But the FEATHERINGTON redemption arc was a thing of beauty which I enjoyed immensely.
Portia humbled. Proud of Penelope. Comes to believe in love as she is increasingly enchanted by Polin. Thinking she was nothing like her youngest daughter, only to discover that they are both crafty, clever, ambitious survivors.
Prudence working through her initial jealousy of Penelope to be genuinely moved at the wedding, seeing her sister as lovely and having the courage and maturity to tell her so. Realizing that Penelope’s happiness is something that can be shared, not just scorned or dismissed.
Philippa’s genius idea of the “bugs” and her masterful timing of the butterfly release after Pen’s speech and tense interaction with the Queen. Hoping her daughter becomes a famous writer like her auntie.
Pen being genuinely touched and accepting of her mother and sisters trying to do better. Pen is so happy to make her sisters’ vision for the ball—in secret, no less—a reality (there is little that Pen’s earnings and Varley’s resourcefulness couldn’t accomplish). Pen allows Portia to take the credit to heal their relationship, as Prudence and Phillippa were a little hurt by the excitement of Pen’s wedding. (They were both wed when the family’s position was more precarious.)

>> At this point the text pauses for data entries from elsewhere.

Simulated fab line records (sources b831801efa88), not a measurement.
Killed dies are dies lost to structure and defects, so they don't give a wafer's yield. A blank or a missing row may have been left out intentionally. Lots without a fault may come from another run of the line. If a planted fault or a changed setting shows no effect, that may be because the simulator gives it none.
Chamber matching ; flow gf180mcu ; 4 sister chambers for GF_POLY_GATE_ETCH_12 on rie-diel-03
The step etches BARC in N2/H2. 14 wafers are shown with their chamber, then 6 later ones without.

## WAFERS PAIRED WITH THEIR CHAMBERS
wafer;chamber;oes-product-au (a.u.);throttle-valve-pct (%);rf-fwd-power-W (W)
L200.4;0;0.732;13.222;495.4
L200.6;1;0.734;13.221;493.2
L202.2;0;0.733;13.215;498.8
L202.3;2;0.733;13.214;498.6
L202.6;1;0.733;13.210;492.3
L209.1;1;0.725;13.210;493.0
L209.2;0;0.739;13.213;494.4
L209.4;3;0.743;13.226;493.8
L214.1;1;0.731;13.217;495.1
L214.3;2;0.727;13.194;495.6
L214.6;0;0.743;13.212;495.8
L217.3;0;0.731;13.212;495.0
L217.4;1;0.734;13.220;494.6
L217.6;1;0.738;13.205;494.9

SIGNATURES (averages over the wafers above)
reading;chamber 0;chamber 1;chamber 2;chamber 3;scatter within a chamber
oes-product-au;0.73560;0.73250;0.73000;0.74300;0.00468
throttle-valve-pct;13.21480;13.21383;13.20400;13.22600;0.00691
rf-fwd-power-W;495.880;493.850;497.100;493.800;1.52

As Part 2 progresses, Pen starts to embrace her birthright Featherington boldness (on her terms) with the increasingly rich colors and patterns in her dresses and glamorous hair and makeup.
The Dankworth/Finch Ball, with its glorious purple and orange and ostrich feathers, was the highlight of the social season. The Featheringtons are not merely gaudy—they are extravagant, exuberant, and captivating. Never dull.
In the end, the girls all have completely besotted husbands who are good, kind men and have given birth to beautiful children. The title is secure. The only place for the season to end is at Featherington House. Season 3 was their triumph.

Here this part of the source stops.